Saturday, November 28, 2009

The Faustian Vision of Dorian Gray

"In every first novel the hero is the author as Christ or Faust."

Oscar Wilde

Recently, an old school chum and I were chatting on Facebook. And we agreed that no graduating class at our high school ever had as many beautiful women as ours did.

He still lives in my hometown (which is much larger today than it was when I lived there) and he attended our most recent class reunion. Apparently, so did many of our still–beautiful classmates, prompting him to speculate that many of them had grotesque paintings of themselves in their attics — an allusion, in case you don't know it, to "The Picture of Dorian Gray."

Before long, you'll be up to your eyeballs in happy, cheery holiday movies. Everywhere you turn, you will be assaulted by the music of the season. There will be endless stories about angels and Christmas miracles. It will be — as it always is — enough to bring out one's inner Scrooge.

But before you're buried under Christmas cheer, I just want to alert you to tonight's showing of the 1945 film adaptation of Oscar Wilde's classic horror tale, "The Picture of Dorian Gray." It's going to be shown on Turner Classic Movies at 11 p.m. (Central), and I highly recommend it.

At this time of the year, I think of it as the anti–"It's a Wonderful Life." Not that there is anything wrong with "It's a Wonderful Life," but rest assured there is absolutely no resemblance between George Bailey and Dorian Gray.

(Although, it should be noted, Donna Reed is in both movies.)

The main character of the story is a young man (clearly, Dorian Gray) who believes physical perfection is the only objective in life. He commissions an artist to paint his portrait, and then he proceeds to commit virtually every sin known to man. With each decadent act, the man in the portrait shows a new physical flaw or evidence of aging, but Dorian retains his youthful looks, even as years pass and his friends and acquaintances all age around him.

To modern viewers, I'm sure that doesn't sound like much of a horror movie — more of a fantasy, probably. Maybe, although it does combine black–and–white photography with color photography, which was kind of unusual in those days. The color is used to draw one's attention to the changes in the face in the portrait, but the other camera tricks accomplish much the same thing.
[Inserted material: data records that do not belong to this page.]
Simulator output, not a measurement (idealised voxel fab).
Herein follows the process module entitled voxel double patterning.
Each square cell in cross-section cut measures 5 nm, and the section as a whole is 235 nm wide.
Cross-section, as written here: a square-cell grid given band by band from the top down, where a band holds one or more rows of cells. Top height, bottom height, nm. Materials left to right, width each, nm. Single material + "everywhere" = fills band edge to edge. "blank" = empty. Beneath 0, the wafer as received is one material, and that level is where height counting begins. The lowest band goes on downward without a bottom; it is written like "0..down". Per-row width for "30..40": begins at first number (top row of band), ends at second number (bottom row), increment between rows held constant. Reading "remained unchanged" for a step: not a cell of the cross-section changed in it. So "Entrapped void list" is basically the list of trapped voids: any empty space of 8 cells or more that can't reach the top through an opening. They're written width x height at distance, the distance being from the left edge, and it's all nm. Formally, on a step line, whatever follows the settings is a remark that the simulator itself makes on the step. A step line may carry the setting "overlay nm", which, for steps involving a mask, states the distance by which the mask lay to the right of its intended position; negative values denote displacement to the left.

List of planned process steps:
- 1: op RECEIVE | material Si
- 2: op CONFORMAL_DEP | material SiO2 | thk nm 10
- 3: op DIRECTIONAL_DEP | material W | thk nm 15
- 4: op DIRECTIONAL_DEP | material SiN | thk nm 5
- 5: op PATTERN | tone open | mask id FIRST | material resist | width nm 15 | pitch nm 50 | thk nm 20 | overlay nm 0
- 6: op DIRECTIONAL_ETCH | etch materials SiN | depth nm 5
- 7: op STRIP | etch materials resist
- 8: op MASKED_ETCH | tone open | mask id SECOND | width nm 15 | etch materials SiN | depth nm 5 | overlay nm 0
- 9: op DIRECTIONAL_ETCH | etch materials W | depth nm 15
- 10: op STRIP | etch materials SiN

I don't want to say too much more about the plot, but I think the cast deserves to be singled out. Not everyone. Hurd Hatfield, for example, leaves a lot to be desired in the role of Dorian Gray, in my opinion, but his mentor, played by George Sanders, is splendidly cast. So, too, is a young Angela Lansbury, who plays Dorian's love interest and received the second of her three Best Supporting Actress nominations for her work.

And Peter Lawford is young in this film, but that is deceiving. While in his early 20s when he appeared in this movie, Lawford already was a veteran of more than a dozen motion pictures.

As with any really good horror movie, though, the thing that really stands out in this movie is the camera work. And cinematographer Harry Stradling Sr. won an Oscar (deservedly) for "The Picture of Dorian Gray."

For a student of motion pictures, though, I think "The Picture of Dorian Gray" should be intriguing because it shows how the definition of horror changes over the years. Camera work, as I say, is always an important element, but there have been distinct differences over the years. In the 1930s, horror movies featured the golden–age monsters, like "Frankenstein" and "Dracula." Then the emphasis shifted to eerie themes.

Sometimes, as I implied, there has been a supernatural twist, and "Dorian Gray" certainly suggests a Faustian bargain has been struck.

It has only been in recent decades that horror has come to be regarded as synonymous with blood and gore, which is certainly evil and horrifying (although I guess whether it is supernaturally inspired is a subject for a different kind of discussion).

So anyone who tunes in tonight expecting to see a slasher flick is in for a major disappointment.

But if you aren't expecting that, there are many rewards to derive from "The Picture of Dorian Gray."

And, as a seasonal benefit, while I probably would have urged that it be shown around Halloween, it may fortify you for all the sugary sweet movies that are in your path in the weeks ahead.